August Specialty Camps 2025
What to Expect
Equine-Assisted Learning Camp (August 5 – 8)
Equine-Assisted Learning (EAL) offers a unique educational experience in partnership with horses. Because horses are extraordinary teachers, they offer honest and immediate feedback. Unlike humans, horses don’t overanalyze our motives. Instead, they respond instinctively to our behavior and leadership style, challenging us through their intuition and sensitivity.
Their ability to reflect our behavior without judgment encourages self-awareness and individual growth. By learning to listen to what horses are telling us, participants are inspired to ask deeper questions about themselves.
The EAL camp offers a morning riding lesson, centered on the non-verbal communication required between the horse and rider. We’ll explore how to be a kind, confident, and clear leader for the horse, and with each rider having the same horse all week, they will have the opportunity to create a strong partnership with their equine friend. Each afternoon, we will run an EAL session, reinforcing the self-awareness that horses help us develop. Participants learn valuable life skills through carefully designed, engaging exercises that foster personal and team growth.

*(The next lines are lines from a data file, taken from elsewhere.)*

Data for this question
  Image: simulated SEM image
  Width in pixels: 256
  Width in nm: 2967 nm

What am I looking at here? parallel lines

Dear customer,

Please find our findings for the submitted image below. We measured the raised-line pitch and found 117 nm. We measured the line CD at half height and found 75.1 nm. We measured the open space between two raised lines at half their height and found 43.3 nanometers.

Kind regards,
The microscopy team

Over the last 40 years, we’ve seen that the skills horses teach us are transferable to life outside the barn. Countless parents and teachers have given us feedback that reinforces this belief. Horses reward all of the characteristics we want to instill in young people, and by the end of the week, campers will leave with a better sense of self and more confidence and resilience to navigate life’s challenges.
For more information on Equine-Assisted Learning, check out the link below: https://www.cartierfarms.ca/what-is-eal.html
Show Preparation Camp (August 11 – August 15)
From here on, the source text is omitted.